Realistically, Giants wouldn't be able to stand, much less swing a weapon. They should start at 100 fatigue and *slowly suffocate* as their diaphragm is insufficient to lift their ribcage while they lay about like quadrapalegics because their bones are incapable of supporting their mass and their muscles incapable of moving their limbs.

The moment you talk about the realism of fatigue, weapon length, and weapon damage, you have to deal with the some other basic facts of reality. Such as:

-Mass scales with volume (L^3)
-Bone strength scales with cross-sectional area (L^2)
-Muscle strength scales with cross-sectional area (L^2)
-Oxygen penetration/blood distribution scales with L^4/3 (Its, um, complicated and has to do with the mathematics of network distribution systems, but that's the right number).

etc...

So if a giant is a mere 2x as big as a human, he weights 8x as much but only has 4x as much muscle and bone strength. That's a serious issue. (Plus problems with blood pumping, and so on).

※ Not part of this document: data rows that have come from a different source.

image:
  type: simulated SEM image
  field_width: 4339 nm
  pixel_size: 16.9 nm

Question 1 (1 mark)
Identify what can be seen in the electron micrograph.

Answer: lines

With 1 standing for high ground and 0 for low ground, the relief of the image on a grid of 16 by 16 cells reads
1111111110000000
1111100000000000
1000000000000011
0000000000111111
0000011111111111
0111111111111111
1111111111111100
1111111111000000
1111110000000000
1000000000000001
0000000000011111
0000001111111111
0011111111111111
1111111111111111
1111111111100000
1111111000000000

If we're going to abjure body scaling, why should we care about realistic fatigue or damage scaling? How would you even calculate these things without having a realistic model for body scaling?

(I mean, fatigue realistically depends on lung capacity, blood throughput (which itself depends on artery/vein size and heart strength), number of capillaries/average distance of capillaries to muscle tissue, Fe/hemoglobin concentration in the blood, muscle energy expended per motion, and so on. All of these things are intimately tied to body scaling.)